The Micro User


Bel Base

Author: Katherine Cranford
Publisher: Bel
Machine: BBC B/B+/Master 128

 
Published in The Micro User 3.02

Runabout Database

Compared with the expensive Rolls Royce BBC data bases, Bel Base is no more than a family run-about.

But then there's a difference between paying almost a third of the price of your machine for one piece of software, and a mere £18 for the disc version of Bel Base, which may well do all you want it to. The £49 will buy the ROM version, and if you can envisage a good use for a database on cassette, it will cost you £16.

As an automated card index, the package should satisfy basic home or club requirements.

Creation of a file, addition and deletion of data or whole records, and simple searching and retrieval can all be carried but relatively smoothly. Sort speed is about average for a program in this price bracket.

Bel Base does lack some features which many users are rightly beginning to expect as the norm. There's little scope for tailoring, no and/or operators, no file restructure option, no date field and sorting is on one key only.

On the other hand, some touches are quite unusual. A neat macro substitution allows automatic entry of repeated data. A global editing - search and replace - function is handy, though it has obvious dangers for the slaphappy user.

Mailshot - which comes with Bel Base but can also be bought separately - is not as impressive as its name suggests. It is little more than a label-generator, but it has a certain flexibility lacking in the report capabilities of some other databases for the BBC.

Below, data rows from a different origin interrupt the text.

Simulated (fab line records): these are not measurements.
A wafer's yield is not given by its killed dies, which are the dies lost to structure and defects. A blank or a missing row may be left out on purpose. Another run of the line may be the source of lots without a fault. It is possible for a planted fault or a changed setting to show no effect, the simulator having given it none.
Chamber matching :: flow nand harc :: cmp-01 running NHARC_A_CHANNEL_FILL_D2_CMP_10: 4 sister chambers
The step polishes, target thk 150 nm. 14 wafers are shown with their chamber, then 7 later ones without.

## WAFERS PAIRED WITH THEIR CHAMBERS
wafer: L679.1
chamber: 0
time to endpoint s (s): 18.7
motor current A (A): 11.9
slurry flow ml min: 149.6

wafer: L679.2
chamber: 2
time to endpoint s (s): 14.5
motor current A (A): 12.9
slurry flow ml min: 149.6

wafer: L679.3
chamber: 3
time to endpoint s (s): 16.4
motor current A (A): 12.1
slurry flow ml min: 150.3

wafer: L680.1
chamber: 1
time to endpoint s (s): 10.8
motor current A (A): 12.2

A companion program - Bel Graph (£17) - will produce bar graphs and pie charts from raw data in a Bel Base file. But that's as far as integration goes - there is no option in Bel Base for creating a spool file, let alone a direct link to a word processor.

The documentation is comprehensive, though the Jabberwocky flavour is a bit strong for the uninitiated and its level of literacy would certainly not have satisfied Lewis Carroll!

Bel Base is simple, and the disc-base version is cheap. On these grounds alone it's worth considering. But it's unlikely to toll the death knell for its competitors, even those in its price range.